That was demonstrated in 1976. That winter, founding member Bill Jost recalled, a fire broke out at his father's house, in McColloms. In those days, the Bloomingdale Volunteer Fire Department provided fire. protection for the town of Brighton and its trucks had to traverse icy and snow-covered roads during inclement weather.

Jost said when the fire engine arrived, its water pump had frozen solid during the 15-mile trip.

"That had a lot to do with my dad wanting to get a fire department here," Jost, said.

As a 17-year-old, Jost was a charter member of the new department; Now first assistant chief, he's the last active member from the original 25 founders.

The founding, chief of the Paul Smiths-Gabriels department, Bob Tummons, recalls the circumstances of the new department.

The leadership of the college wanted to disband its small department "due to insurance reasons and, probably, lack of participation," he recalled. He and a few others were approached which led to discussion in the town of Brighton about founding its own municipal department. A consensus was building", he said, that Bloomingdale was too far away to provide adequate protection.

"Some of the response times from Bloomingdale, they took too long," Tummons said.

It was nothing personal. At the time, town of Brighton residents were members of the Bloomingdale Volunteer Fire Department -- but the engines were based too far away... The college was very supportive, Tummons recalled, donating the equipment from its former department and offering a place on campus for the department that continued until 1998.

Some students and faculty signed up as members. Students who were trained firefighters in their home communities were  able to pitch in and the result was a combined college/community partnership.
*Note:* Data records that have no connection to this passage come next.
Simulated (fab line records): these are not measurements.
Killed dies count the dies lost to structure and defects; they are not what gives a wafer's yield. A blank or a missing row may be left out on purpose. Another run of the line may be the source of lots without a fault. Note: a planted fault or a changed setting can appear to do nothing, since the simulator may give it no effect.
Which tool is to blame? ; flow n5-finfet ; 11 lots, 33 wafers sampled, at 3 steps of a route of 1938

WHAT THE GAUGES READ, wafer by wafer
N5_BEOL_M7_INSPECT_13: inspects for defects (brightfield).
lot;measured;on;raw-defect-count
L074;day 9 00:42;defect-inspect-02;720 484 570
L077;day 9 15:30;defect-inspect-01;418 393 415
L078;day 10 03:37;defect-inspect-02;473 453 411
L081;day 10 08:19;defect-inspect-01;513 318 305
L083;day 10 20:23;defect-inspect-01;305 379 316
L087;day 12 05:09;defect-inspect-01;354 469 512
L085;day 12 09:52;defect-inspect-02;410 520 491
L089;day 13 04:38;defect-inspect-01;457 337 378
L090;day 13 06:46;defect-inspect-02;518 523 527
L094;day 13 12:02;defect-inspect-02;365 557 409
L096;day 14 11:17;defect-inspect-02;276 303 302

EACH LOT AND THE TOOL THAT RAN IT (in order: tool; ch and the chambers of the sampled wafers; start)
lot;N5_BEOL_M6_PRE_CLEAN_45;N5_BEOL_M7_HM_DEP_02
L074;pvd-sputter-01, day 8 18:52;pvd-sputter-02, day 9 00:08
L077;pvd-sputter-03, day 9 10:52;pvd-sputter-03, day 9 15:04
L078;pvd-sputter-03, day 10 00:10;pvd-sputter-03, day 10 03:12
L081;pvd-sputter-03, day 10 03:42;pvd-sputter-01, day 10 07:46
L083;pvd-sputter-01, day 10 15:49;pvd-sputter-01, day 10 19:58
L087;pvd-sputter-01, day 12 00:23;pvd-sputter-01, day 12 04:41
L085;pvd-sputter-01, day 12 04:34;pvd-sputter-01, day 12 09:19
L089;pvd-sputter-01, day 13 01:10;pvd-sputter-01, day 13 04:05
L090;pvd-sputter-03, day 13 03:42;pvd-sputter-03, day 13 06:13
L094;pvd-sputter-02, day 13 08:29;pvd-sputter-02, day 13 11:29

Century-old Saranac Inn blaze: the fire department's first test

On June 18, 1978, the new department got one of the area's most infamous fires as its maiden call. The century-old luxury resort that had played host to President Grover Cleveland was fully involved.

"That was our first call; it was mutual aid to the Saranac Lake department," Tummons recalled. "We fought the fire, stayed overnight;it was an overnight deal. It was a very, large fire, and a lot of coverage."

The blaze spawned hundreds of smaller fires, which four volunteer departments worked more than seven hours to contain. While the hotel was lost, firefighters prevented the structure fire from blazing into a full wildland conflagration.

Fountain was also there that, evening. The department still only had one pumper, he said; the surplus military two-and-a-half ton "deuce-and-a-half truck." Unfortunately, it wasn't up to the job. "'While we were fighting the fire we blew the engine in it," Fountain said.

The Paul Smiths-Gabriels fire department today

The Paul Smiths-Gabriels Volunteer Fire department remained on the campus of Paul Smith's College until 1998, when the college donated an acre-and-a-half parcel adjacent to the school to build a new firehouse.

After groundbreaking in the spring, the department had a modern facility that houses its six trucks and a barge.

Twenty-five members strong, the department still has its challenges in maintaining volunteers and recruiting new ones, Chief Roger Smith said.

"Trying to replace people or just get new people interested - it's probably the most difficult," Smith said. "People say all the time, 'Why would I want to run into a building that's on fire?'"

If you have to ask, firefighting probably isn't in your blood, he quipped.

It's all about the training, Jost interjected. A basic fire, fighting course is about 80 hours of practical and theoretical instruction, giving fire-fighters the confidence to accomplish what to others might seem foolhardy.

"It's not as big of a risk as some people think it is," said Jost, a 30-year veteran. "You're well trained, and that gives you the confidence to go inside and save a person or property."

While the job is unpaid, the sense of camaraderie that exists within the department and with other firefighters -- is very rewarding, Jost said.

Still, the time commitment can be daunting and Smith said he recognized that before he joined.

"It took me a few years to decide it was the right time because I didn't want to start anything I couldn't put enough time in" Smith said. He joined in 1989, he said, and swore he wouldn't become an officer.

"But I was in for two years and I began to climb the ladder," Smith said, the chief for the past seven years.

Two departments meet, 40 years later

In June, the two Paul Smiths volunteer fire departments met 40 years after the college department's humble founding. Members from the college department were elated to see that "Sam," the 1942 Army pumper, is still in service as the department's parade truck. A check for $1,600 was raised amongst them and donated for its upkeep.

When the returning, members saw what their experiment had transformed from a ramshackle retired truck to a state-of-the-art fire station, it was a moving moment, King said,

"When we saw what they had that came from something that we had started as a bunch of students 40 years ago," King said, "it was an emotional moment."

After spending about three days with members of the new department, King said, it was like attending a reunion with family members he hadn't met before.